Build & maintain complex distributed systems
October 1–2, 2017: Training
October 2–4, 2017: Tutorials & Conference
New York, NY

Scaling the machine learning systems powering Quora's home feed

Nikhil Garg (Quora), Neeraj Agrawal (Quora)
4:45pm5:25pm Wednesday, October 4, 2017

Who is this presentation for?

  • Senior software engineers and engineering leaders

Prerequisite knowledge

  • Experience working with distributed systems

What you'll learn

  • Learn strategies for building and scaling machine learning-based ranking and recommendation systems and tricks and data structures for low-level but important optimizations
  • Explore how Quora runs various open source systems in production and the company's architecture choices


Millions of people visit Quora’s home feed to find engaging high-quality content personalized to their interests. The home feed ranks hundreds of thousands of stories in every request using sophisticated machine learning algorithms that simultaneously optimize for engagement, quality, personalization, and content generation.
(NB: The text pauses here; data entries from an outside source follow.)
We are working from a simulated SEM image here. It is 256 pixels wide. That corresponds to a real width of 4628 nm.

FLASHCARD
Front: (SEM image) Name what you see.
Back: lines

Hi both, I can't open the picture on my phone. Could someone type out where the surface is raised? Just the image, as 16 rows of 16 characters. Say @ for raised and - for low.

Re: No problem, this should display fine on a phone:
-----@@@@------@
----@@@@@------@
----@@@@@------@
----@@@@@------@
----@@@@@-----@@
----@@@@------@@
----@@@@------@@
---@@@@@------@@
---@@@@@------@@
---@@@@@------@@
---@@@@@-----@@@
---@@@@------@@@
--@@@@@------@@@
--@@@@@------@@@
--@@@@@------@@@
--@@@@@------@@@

Nikhil Garg and Neeraj Agrawal describe the evolution of the home feed’s architecture and share several lessons from building and scaling this system.

Topics include:

  • A high-level overview of the system’s architecture
  • The pros and cons of various approaches of distributing data
  • Various open source systems that Quora used at different points in time
  • Some CPU-cache-aware data structures Quora built in metal-efficient C++
  • Efficient ways of serving very complex machine learning models
Photo of Nikhil Garg

Nikhil Garg


Nikhil Garg is an engineering manager at Quora, where he has led the quality, ads, and ML platform teams, among others. He is interested in the intersection of machine learning, distributed systems, and human psychology.

Photo of Neeraj Agrawal

Neeraj Agrawal


Neeraj Agrawal is an engineering manager on Quora’s infrastructure team, where he leads company-wide efforts to make Quora fast and responsive. He started as an engineer working on server-side performance and has since revamped how the company thinks about performance. In his role as the speed lead, he has built the speed team from the ground up and created a culture of “performance matters” at Quora. Previously, he worked on other parts of the product, including writing the first version of Quora for iPhone and building a distributed, real-time ranking service for the personalized news feed product.